Category Archives: Learning

Linux Process

Hello, now that I am back into the swing of learning and writing again, I thought I would share some recent research with you. My thoughts are that by sharing my work it will both help me keep structure in my personal research; as well as maybe helping my readers in theirs as well.

In this post I will try and explain what I learned about Linux Processes, their definition, creation and how to find more information about them. This will be a more theoretical post then some of what you might find the on this blog, but I will try to offer some application of the concepts as well.

Definition:

What exactly is a processes and how are they different from a program and how do threads “tie” into it. To start I’m going to offer a proper definition from one of the best books I’ve ever found when it comes to the inner workings of Linux.

“The Linux Programming Interface” by Michael Kerrisk:
https://nostarch.com/tlpi

In this book, Kerrisk defines a process as “an abstract entity, defined by the kernel, to which system resources are allocated in order to execute a program.” page 114.
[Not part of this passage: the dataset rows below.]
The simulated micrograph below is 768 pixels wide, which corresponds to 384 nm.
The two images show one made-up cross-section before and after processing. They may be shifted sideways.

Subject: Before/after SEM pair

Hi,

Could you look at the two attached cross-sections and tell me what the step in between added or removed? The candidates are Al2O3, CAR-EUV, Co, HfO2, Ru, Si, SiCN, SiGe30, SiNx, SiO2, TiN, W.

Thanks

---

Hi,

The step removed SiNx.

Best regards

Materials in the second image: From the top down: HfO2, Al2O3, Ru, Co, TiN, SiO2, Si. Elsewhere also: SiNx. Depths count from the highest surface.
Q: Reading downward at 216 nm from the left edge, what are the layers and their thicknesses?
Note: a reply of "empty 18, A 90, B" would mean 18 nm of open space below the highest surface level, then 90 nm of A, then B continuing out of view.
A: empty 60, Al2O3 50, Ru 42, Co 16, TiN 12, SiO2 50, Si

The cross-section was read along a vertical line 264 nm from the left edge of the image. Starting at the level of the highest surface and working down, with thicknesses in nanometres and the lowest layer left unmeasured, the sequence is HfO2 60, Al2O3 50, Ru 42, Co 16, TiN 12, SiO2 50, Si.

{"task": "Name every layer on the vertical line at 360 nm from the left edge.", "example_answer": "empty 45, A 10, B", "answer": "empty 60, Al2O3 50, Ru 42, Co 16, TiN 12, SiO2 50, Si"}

This is something I think is good to keep in mind, especially when it comes to understanding the difference between a thread and a process. Specifically a process is a collection of resources; think like, open files, memory blocks etc. Threads are the flow of execution that take actions on those resoureces within the process.

If we think about a program as a set of instructions for a computer to follow then the actual act of following those instructions would at a simple level conceptually be a process. Now first, a computer must take a few actions before beginning the work of walking through a program and producing its desired effects. Specifically the action of loading this program into memory in such a way that the machine is able to interpret it as instructions.

Note: I will not be getting into the Linux boot process as I believe that would make a good post onto itself, and it may also overly complicate this post as well.

Entering a command:

What happends when a command to start an application is entered into a terminal, one of two things may occur. The first that the shell itself may have the functionality built into its own code which handles the task itself. This is known as a builtin function and from what I understand its implementation is designed to cut back on the overhead of frequently used functionality.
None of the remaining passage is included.